Michelle Malone - Stompin' at the Gates of Eden
That old R&B song with the lyric "Devil or Angel, what will she be?" always comes to mind when I think about the talented Michelle Malone. Being fortunate to have been a witness to her remarkable journey in the music business by accidentally being at the same show that Arista Records saw in 1989. MM was barely out of high school, yet she wowed Mr. Bars and Star maker himself, Clive Davis, who took a personal interest in what he thought would be his next major diva.
Well, he got the temperament and the talent right, but this classy lassie from Atlanta felt more akin to Georgia Rock Icons like the Allman Brothers and The Georgia Satellites, or Otis Redding and Blind Williw McTell, than she did to La Whitney etc...Malone has the chops, but this guitar "bab" just wanted to rock with her boys in Drag the River.
The dream deal became a behind the music nightmare. MM put her boots on and just kept walking.
So, was this an angel or the devil in disguise at work? Unlike the rumor about Robert Johnson, she did save her soul.
Back in Atlanta, she threw her arms around her most loyal friend, her Hamer Duotone guitar, which never left her side again. She felt at home throwing down with her Angel friends, the Indigo Girls - she actually became a "temp" girl when they took to the road.
MM plays best when the boys accept her as a musician and not just that "chick" singer. Michelle Malone should have been right up there with those hippie, crunchy, rootsy groups. But the boys' room was one stall short when it came to letting a "lady" - particularly a "lady" with the seductive licks and sultry looks of Michelle Malone - seize the stage.

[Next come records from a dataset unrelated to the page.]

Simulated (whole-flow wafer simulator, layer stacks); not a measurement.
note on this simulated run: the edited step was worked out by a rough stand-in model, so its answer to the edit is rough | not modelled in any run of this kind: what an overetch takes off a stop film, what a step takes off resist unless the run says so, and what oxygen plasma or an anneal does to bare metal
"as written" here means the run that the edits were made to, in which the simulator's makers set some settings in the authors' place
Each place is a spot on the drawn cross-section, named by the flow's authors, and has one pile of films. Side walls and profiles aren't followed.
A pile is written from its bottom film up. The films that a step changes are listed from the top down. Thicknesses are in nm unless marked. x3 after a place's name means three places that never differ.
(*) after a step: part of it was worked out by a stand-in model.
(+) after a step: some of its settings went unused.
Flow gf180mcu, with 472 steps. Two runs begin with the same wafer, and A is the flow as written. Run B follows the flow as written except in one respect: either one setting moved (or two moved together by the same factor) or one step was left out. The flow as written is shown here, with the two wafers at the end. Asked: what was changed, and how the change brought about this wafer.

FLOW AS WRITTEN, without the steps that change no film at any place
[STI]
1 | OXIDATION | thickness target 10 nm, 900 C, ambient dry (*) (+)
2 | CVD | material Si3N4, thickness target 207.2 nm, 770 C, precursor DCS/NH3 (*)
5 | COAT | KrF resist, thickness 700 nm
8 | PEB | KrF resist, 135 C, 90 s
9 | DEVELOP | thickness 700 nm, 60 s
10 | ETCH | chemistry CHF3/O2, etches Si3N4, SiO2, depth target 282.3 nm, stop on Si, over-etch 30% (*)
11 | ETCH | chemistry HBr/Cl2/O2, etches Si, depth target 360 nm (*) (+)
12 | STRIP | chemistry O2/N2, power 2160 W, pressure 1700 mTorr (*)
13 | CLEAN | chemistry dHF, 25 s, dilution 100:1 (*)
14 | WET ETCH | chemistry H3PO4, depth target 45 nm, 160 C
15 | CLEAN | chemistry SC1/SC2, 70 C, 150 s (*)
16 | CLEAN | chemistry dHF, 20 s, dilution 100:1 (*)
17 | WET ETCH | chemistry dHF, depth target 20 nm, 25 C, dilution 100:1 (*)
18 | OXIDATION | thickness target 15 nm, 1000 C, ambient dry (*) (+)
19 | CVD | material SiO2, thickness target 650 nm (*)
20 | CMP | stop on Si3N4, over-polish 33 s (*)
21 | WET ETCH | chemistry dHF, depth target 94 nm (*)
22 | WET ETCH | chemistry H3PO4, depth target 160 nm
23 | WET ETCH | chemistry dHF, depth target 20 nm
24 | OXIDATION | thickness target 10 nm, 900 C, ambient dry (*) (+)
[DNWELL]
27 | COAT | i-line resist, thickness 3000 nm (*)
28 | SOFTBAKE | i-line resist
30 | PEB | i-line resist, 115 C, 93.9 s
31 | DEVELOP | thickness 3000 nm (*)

Defiantly she simply flipped her hips, licked her lips, and moved forward remaining ever faithful to her guitar and main sqeeze, Jezebel, vowing once and for all to show the world just who really is the Chattahootchie Guitar Queen.
That is until Michelle's muse told her it was time to bring the Graham Parson's "thang" out in her music, and she took off that seemed like 1001 nights of brainstorming the juke joints and beer halls of America. Her ax stayed loyal and her band disciplined. As Band De Soleil, they recorded a darker version of heartbreak that the Greivous Angel would ever have dreamed of playing. Moanin' Malone, (a nickname that was given to her by blues guitarust Albert King upon hearing her sing) found herself walking down the roughneck road of Steve Earle and Marianne Faithful after the fall.
It took MM traveling the backwoods of the US to discover how the Angel and the Devil mesh into one perosn in otder to make one divinely sweaty sound. MM finally learnt home is where the heart is.
Her new record, Stompin' Ground (Daemon Records/SBS Records), creates the perfect platform for the acoustic angel to meet the wicked Salome. It's stripped down and cranked up like a chopped up hot rod in a NASCAR final heat, oozing passionate rocking beats at its juicy core. Along with her band, The Low Down Georgia Revue (Jonny Daly from Drag The River is back on guitar, while Lee Kennedy on bass and Linda Bolley on drums lay down the backbeat), Stompin' Ground was recorded in Atlanta and the Snack N Shack, a one room shot gun shack that is rumored to have once been home to Atlanta bootleggers. MM opens the CD sliding her way around the bottleneck guitar and singing about returning to the South for solace when she gets down and out, and closes it singing, "Here comes you shadow chasing after you".
From beginning to end, you get the feeling that after all her barnstorming struggles and boot-stomping victories, Malone has hit paydirt in the music and in herself.
Stompin' Ground finds MM at the peak of her talent - Patsy Cline meets The Georgia Satellites - part smoldering angel, part devil-may-care scorcher, but all Moanin' Malone.
The Chattahootchie Guitar Queen has finally found her voice!
Hello Sheryl, Hello Chrissie, Hello Lucinda, your baby sister in Rock is all grown up...
Please make room on the main stage, MM is back for keeps!